The British Prime Minister is set to welcome US President Joe Biden to Cornwall, England, on Thursday for a bilateral meeting where the pair are scheduled to discuss a new “Atlantic Charter” – a modern update to the joint statement between Winston Churchill and Franklin Delano Roosevelt on the challenges facing the world after the Second World War.
Biden is in the UK because Johnson is hosting the G7 summit in what was supposed to be Britain’s big return to the international arena.
Instead, Thursday’s talks will most likely be overshadowed by heated discussions on the current and very real danger of violence erupting in Northern Ireland, as the real-world consequences of Brexit continue to undermine the peace deal brokered by the US in 1998.
The Times of London newspaper reported Wednesday that America’s senior diplomat in Britain, on the orders of Biden, berated Johnson’s chief Brexit negotiator, David Frost, for “inflaming” tensions on the island of Ireland.
The report said that in recent days, US envoy Yael Lempert issued a “demarche” – a diplomatic reprimand that is usually reserved for hostile states rather than allies – over the UK government’s failure to implement a part of the Brexit deal brokered with Brussels last year that is designed to protect peace on the island.
“This is wrong. First, this discussion wasn’t directed by the President. It was not heightened. As with any ally, we have diplomatic conversations about areas where we have concern at many levels,” a senior Biden administration official told CNN.
But it is well-known that Biden is an opponent of any version of Brexit that undermines the peace in Ireland, and the President plans to press Johnson on the issue during their talks, other senior administration officials said.
“President Biden has been crystal clear about his rock-solid belief in the Good Friday Agreement as the foundation for peaceful coexistence in Northern Ireland. That agreement must be protected, and any steps that imperil or undermine it will not be welcomed by the United States,” Biden’s national security adviser Jake Sullivan told reporters aboard Air Force One on the way to Europe.

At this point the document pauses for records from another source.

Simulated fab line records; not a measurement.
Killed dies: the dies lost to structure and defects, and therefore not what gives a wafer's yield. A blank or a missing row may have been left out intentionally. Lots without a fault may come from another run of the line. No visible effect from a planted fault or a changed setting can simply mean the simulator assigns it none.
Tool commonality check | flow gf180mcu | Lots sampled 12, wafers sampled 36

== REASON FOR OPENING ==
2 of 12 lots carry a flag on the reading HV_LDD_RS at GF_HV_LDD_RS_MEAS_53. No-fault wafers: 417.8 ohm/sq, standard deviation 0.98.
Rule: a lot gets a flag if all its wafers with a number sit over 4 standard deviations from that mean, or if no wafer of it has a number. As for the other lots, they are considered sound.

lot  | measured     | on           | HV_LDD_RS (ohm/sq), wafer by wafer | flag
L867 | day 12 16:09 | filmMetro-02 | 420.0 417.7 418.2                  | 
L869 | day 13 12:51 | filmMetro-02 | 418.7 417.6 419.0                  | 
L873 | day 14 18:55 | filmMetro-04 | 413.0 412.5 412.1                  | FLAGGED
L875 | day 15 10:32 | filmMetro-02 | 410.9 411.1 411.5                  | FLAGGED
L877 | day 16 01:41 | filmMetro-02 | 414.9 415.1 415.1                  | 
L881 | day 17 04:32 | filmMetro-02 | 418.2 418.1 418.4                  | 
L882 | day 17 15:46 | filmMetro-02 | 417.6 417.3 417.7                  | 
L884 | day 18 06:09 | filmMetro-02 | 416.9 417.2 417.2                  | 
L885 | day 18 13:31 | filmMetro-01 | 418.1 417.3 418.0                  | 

He declined to say whether the US believed Johnson was taking steps to imperil the agreement.
“I’m only going to say that President Biden is going to make statements in principle on this front,” Sullivan said. “He’s not issuing threats or ultimatums; he’s going to simply convey his deep-seated belief that we need to stand behind and protect this protocol.”
The British government said it would not comment on the matter until after Thursday’s talks. Unusually for a meeting between US and UK leaders, there will be no joint press conference afterward, just a background briefing for journalists and a readout. It’s not implausible that this is because it would be impossible for the issue of Northern Ireland to be dodged, creating a difficult diplomatic moment on camera, something both men would rather avoid.
The problems Brexit has created for Northern Ireland are very serious. The UK province shares a border with the Republic of Ireland, which is an EU member state. The “Northern Ireland Protocol”, which forms part of the UK-EU Brexit deal, chiefly seeks to prevent a hard border between Northern Ireland and the Republic.
It does so by keeping Northern Ireland in the EU’s customs area and single market for goods, meaning there is no need for physical checks for goods crossing the border.
The arrangement has created a de facto sea border between Northern Ireland and the rest of the UK, which has enraged unionists in Northern Ireland and in Britain. But Johnson has yet to fully implement the protocol, for fear of food shortages in Northern Ireland among other things.
This, the EU correctly points out, is a violation of the treaty Johnson agreed with Brussels and a breach of international law. In March, the EU launched legal action against the UK over London’s unilateral attempts to extend the Brexit grace period on food imports to Northern Ireland. Talks between Frost and his EU counterpart on how to resolve the impasse over the protocol failed to produce a solution on Wednesday, and there is no clear sign of one in the immediate term.
Back in September before he won the presidency, Biden warned that the Good Friday Agreement could not “become a casualty of Brexit,” and said that any UK-US trade deal, touted by many as the most significant outcome of leaving the EU, “must be contingent upon respect for the agreement and preventing the return of a hard border. Period.”
He doubled down on this stance as President-elect in November, saying the “idea of having the border north and south once again being closed, it’s just not right.”
Johnson, meanwhile, has signaled a willingness to move on from Brexit, telling the Atlantic magazine in an article published this week that he had “sucked that lemon dry.”
While the prime minister might want to talk instead this week about the UK’s future as a leading light of the international community, he cannot escape the fact that Brexit has fundamentally changed the perception of the UK among its allies, and that it will continue to have a real-world impact both inside and outside the UK for decades to come.
Kevin Liptak contributed reporting.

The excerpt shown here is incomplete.